Fearsome foursome: Clemson's D-line set to wreak havoc
CLEMSON, S.C. (AP) — Clemson defensive end Clelin Ferrell is tired of the talk, no matter how deserved it may be for the Tigers' fearsome front four.
Ferrell is among the quartet of starters with end Austin Bryant and tackles Christian Wilkins and Dexter Lawrence who are all projected as high-round NFL draft picks next spring. They've been on the cover of Sports Illustrated and hear crazy predictions about 100 sacks and multiple shutouts ahead for No. 2 Clemson.
"It's kind of been the longest offseason between everything," said Ferrell, the 6-foot-5, 260-pound junior who's had 15.5 sacks and 30.5 tackles for loss the past two seasons. "We want to enjoy because we know were on the verge of something special if everything goes right."
Many say it already did for Clemson's defense . Wilkins, Ferrell and Bryant thought hard about the pros after last season, yet all returned to a stacked unit that added two five-star lineman in Xavier Thomas and K.J. Henry — both among the top college prospects in the country last year.
The four starters combined for 25 of Clemson's 46 sacks last season, a total that tied Southern Cal for most in the FBS.
Defensive coordinator Brent Venables has looked hard for signs these past eight months of his starting line living off past success, coasting due to NFL potential or waiting to kick things into gear until the regular season. He found none of that.
"They've been dialed in since they've been here," Venables said. "They've taken ownership and accountability, shown up every day ready to work."
Venables has coached this sort of group before.
In 2014, the Tigers led the country in total defense anchored by a front of ends Vic Beasley and Corey Crawford and tackles Grady Jarrett and Deshawn Williams. All four played in the NFL with Beasley and Jarrett helping the Atlanta Falcons reach the Super Bowl two seasons ago.
Once Wilkins made the choice to return to school — Clemson coach Dabo Swinney said all his returning defensive linemen came back in large part because their projections from the NFL draft advisory board were lower than anticipated — he put aside disappointment and the outside talk of others. He understands the excitement (the SI cover proclaimed the four "The Best Ever"), but is just ready to do what he does best in creating havoc on the field.

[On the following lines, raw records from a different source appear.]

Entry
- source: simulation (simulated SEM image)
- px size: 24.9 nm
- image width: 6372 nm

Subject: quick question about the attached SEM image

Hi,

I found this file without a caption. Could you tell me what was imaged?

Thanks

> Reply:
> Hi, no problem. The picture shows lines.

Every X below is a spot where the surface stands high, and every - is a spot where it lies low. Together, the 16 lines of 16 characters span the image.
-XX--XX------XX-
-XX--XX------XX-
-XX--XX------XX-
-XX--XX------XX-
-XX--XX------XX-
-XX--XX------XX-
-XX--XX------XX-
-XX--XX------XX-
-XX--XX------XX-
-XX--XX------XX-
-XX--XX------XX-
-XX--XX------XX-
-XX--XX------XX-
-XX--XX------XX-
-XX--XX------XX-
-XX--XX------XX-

"I feel like we just like to go to work and handle our business," said Wilkins, a 6-4, 300-pound grad student.
Wilkins is probably the most high profile of the four. He played from the moment he stepped on campus in 2015 and made headlines when he became Clemson's first defensive lineman to catch a pass on a 31-yard fake punt throw in a bowl win over Oklahoma.
Wilkins caught a touchdown pass the next season and picked up some dubious attention in Clemson's College Football Playoff semifinal game against Ohio State when he placed his hand in an inappropriate spot on an opponent's body. That was largely forgotten a week later when the Tigers defeated Alabama 35-31 to win the 2016 national title with the flexible, athletic Wilkins doing pirouettes and splits in celebration.
Wilkins and the Tigers were unhappy last season when Alabama's defense stifled Clemson 24-6, a defeat that has fueled the team through offseason workouts. The opener comes Saturday at home against Furman.
Wilkins is confident he and his line mates — he's the leader of what he calls the "Power Rangers," based on, yep, the children's show — can have a big year if they keep focused on what's important.
Bryant, who had 8.5 sacks a year ago, summed it up best. No one will care, he said, about magazine covers and hype if Clemson's line doesn't play up to its potential. "We don't bring it up," Bryant said. "Because it's really not important."